T.C. Boyle is another one of those author’s I’ve heard a ton about but never explored. To me, he seems sort of like a ‘gentleman’s club’ writer – someone meant specifically for male readers which is probably absurd. But something just felt so nebulously masculine in a way that put me off. Enter the library where you can borrow books for free! Or you can just check out the New Yorker online for the title story!
Tooth and Claw borrows its title from a Tennyson poem wherein nature is described as:
Who trusted God was love indeed
And love Creation’s final law—
Tho’ Nature, red in tooth and claw
With ravine, shriek’d against his creed—
Boyle’s 14 shorts all link to nature in some way – great or small. At times nature is a force to be reckoned with and at others a quiet mention providing background scenery. I think the ‘nature’ even doubles as human nature more often than not. Sometimes the stories work and sometimes they bore you to death.
That’s not to say that the collection isn’t worth reading because I believe it is. A couple of the stories actually won me over enough that I bought a hardcover edition to add to my other short story collections. The first winner was ‘Dogology’ where a woman endeavors to study dog behavior in the most natural of ways, eventually losing her ‘humanness’. The second was ‘Swept Away’ where a love story is put to its conclusion when a violent wind storm literally sweeps away a visiting ornithologist. I’m fairly certain she didn’t end up in Oz.
However, more often than not Boyle’s narratives follow some average joe dude who’s content drinking himself or drugging himself into a sort of oblivion (enter that gentleman’s club theme I mentioned above). These shorts are rarely compelling enough to warrant reading, let alone rereading.
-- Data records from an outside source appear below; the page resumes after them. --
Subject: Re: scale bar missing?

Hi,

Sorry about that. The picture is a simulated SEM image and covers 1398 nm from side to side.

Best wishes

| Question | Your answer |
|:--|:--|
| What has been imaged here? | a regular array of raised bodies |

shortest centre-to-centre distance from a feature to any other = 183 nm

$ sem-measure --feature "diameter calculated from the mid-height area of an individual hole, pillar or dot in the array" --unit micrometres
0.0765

What I particularly appreciate with short stories is that you don’t have to read the ones you don’t enjoy! You can skip whole chunks of blathering nonsense and cherish the brilliance in-between. There’s no doubt that Boyle is talented, but perhaps next time I’ll seek out works that aren’t quite as bogged down in his own past history with the drinking and drugging. For all the time he spends on down and out males, I actually think he writes fairly interesting women. So there will be a next meeting, Mr. Boyle. Perhaps a novel, yes?